Wake up and smell the coffee growers' plight
___By Leslie Scanlon
___Religion News Service
___LOUISVILLE, Ky. (RNS) --For many Americans, the ritual of sitting down with a cup of coffee in the morning is as much a part of their routine as taking a shower or brushing their teeth.
___But Porfirio Zepeda Arana sees the other side. He works for a coffee-growing cooperative in Nicaragua and lives in a house with no electricity. When the price of coffee drops too low, when the farmers can barely sell their coffee for more than it costs to grow the beans, when farmers have to leave their land because they can't afford to stay, he sees the morning brew coming out of people's lives.
___Some face the dangers at the U.S. border, trying to cross illegally, desperate to find work.
___"There are kids who end up in the street, homeless," Arana said, speaking through a translator recently at the Presbyterian Church (U.S.A.) national offices in Louisville. "There are a lot of folks who are dying of hunger. In reality, it is the children who are really affected by it. There are a lot of children who are dying of hunger because they don't have anything to eat."

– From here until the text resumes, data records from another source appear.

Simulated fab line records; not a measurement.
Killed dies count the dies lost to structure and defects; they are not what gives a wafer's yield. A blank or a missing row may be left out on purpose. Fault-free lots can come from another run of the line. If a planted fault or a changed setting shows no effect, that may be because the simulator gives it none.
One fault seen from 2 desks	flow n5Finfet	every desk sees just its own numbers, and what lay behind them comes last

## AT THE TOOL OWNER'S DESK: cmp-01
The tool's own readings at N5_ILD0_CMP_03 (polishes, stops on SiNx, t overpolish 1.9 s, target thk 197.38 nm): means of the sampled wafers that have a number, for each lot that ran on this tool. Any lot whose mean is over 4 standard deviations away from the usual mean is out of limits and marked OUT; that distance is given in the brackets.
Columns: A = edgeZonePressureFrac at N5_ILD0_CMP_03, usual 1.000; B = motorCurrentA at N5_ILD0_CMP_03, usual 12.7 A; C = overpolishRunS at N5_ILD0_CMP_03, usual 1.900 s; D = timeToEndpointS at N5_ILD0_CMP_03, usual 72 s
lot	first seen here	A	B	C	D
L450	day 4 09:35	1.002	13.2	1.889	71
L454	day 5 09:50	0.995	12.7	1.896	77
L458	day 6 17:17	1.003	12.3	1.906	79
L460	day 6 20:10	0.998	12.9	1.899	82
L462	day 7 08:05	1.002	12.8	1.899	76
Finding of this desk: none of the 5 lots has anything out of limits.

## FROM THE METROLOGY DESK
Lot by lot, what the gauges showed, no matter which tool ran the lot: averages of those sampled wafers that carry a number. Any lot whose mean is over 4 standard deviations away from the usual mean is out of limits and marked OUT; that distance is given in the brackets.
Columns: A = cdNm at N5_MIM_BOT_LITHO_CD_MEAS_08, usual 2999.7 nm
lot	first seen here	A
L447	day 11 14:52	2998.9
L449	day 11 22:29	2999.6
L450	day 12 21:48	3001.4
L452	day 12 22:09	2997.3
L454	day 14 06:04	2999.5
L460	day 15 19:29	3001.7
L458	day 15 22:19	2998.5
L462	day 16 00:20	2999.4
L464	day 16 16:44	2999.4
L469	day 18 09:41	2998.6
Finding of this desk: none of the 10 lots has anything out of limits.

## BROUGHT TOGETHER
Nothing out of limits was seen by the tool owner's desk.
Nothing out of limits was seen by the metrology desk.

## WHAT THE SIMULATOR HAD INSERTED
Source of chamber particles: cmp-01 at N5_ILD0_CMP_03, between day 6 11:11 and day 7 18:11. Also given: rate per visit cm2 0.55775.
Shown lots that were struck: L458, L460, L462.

___Arana and Elim Isabel Blandon, a coffee grower and mother of three, are traveling in the United States on a trip sponsored by Equal Exchange, a Massachusetts-based company that tries to educate North Americans about the economic crisis in the coffee trade and to encourage them to buy what they call "fair trade" coffee--organically grown, high-quality coffee that's sold through cooperatives of small farmers, at above-market prices which guarantees those farmers a living wage.
___Some U.S. congregations--hoping to bring the realities of global economic development down to a personal level--are trying to do something to help the small coffee farmers by pledging they will use only fair-trade coffee at church suppers and fellowship hours and by encouraging members to buy fair-trade coffee for use in their own homes.
___Equal Exchange, a for-profit firm founded in 1986, negotiates directly with cooperatives of farmers who grow coffee and provides those farmers both access to credit and a guaranteed, per-pound price for their coffee that's usually two to three times what they could get on the world market, where the farmers' profits are sometimes gutted by middlemen called "coyotes" and where prices have plunged 70 percent in the last five years.
___The world coffee price typically varies between 40 cents to 60 cents per pound; Equal Exchange guarantees the farmers will be paid $1.26 a pound.
___So far, Equal Exchange's Interfaith Coffee Program has partnerships with a half-dozen denominations and works with about 10 percent of the churches in each of those denominations.
___More than 5,100 religious congregations and organizations have participated by ordering fair-trade coffee, tea or cocoa. Last year, Equal Exchange sold 60 tons of coffee through those partnerships and paid the cooperatives $960,000 in above-market premiums, according to Jill Wenke of Equal Exchange.
___This is a project that reaches across political lines because both liberal and conservative congregations have participated in the coffee project, Wenke said. "It's a very easy step a congregation can take to help people in need."
___When congregations talk about why they support fair-trade coffee, she said, they often cite Jesus' teachings to care for the poor, for "the least of these," and Micah 6:8, in which God exhorts the people to do justice, to love kindness, to walk humbly with God.
___So Wenke and the Nicaraguan farmers have been barnstorming in the United States--traveling with the "Solar Expresso" van, in which they can brew coffee on the spot using solar panels. For Arana and Blandon, it's a chance to make Americans--many of whom don't blink at spending $3 or $4 a cup for coffee drinks at the local java shop--understand what the economics of the coffee trade means for real lives and the impact Americans can have if they encourage their congregations, the restaurants and coffee shops they patronize, and their families to buy fair-trade.
___Blandon farms in the Miraflor region of Nicaragua, about 185 kilometers north of Managua, a region of about 4,500 people. Her whole family is involved in farming. "I've been living there since I was born," she said with a shy smile, her long curly hair pulled back in a clasp, "and I expect to die there."
___Blandon is a Protestant evangelical in an area that's about 70 percent Roman Catholic. But religion is not a dividing force in her village, she said.
___In the Miraflor region, four of every five farmers participates in Equal Exchange and some of the additional income the program generates is used to support educational, health and other programs for the entire community. The additional income and the credit that's available through Equal Exchange is allowing farmers to diversify their crops--growing bananas, avocados and oranges as well, which preserves the richness of the soil and gives farming families more products to eat and to sell.
___After Hurricane Mitch devastated coffee fields in Nicaragua in 1998, a group of women was able to obtain a plot of land to farm. Eight of them are working together to grow coffee on the land--including a single mother in her 30s with seven daughters. The women harvested their first coffee crop last year and are selling it through Equal Exchange.
___"They feel hopeful, but they see commerce as something fragile," Arana said. "Because they know that, that will be what will put food on the table."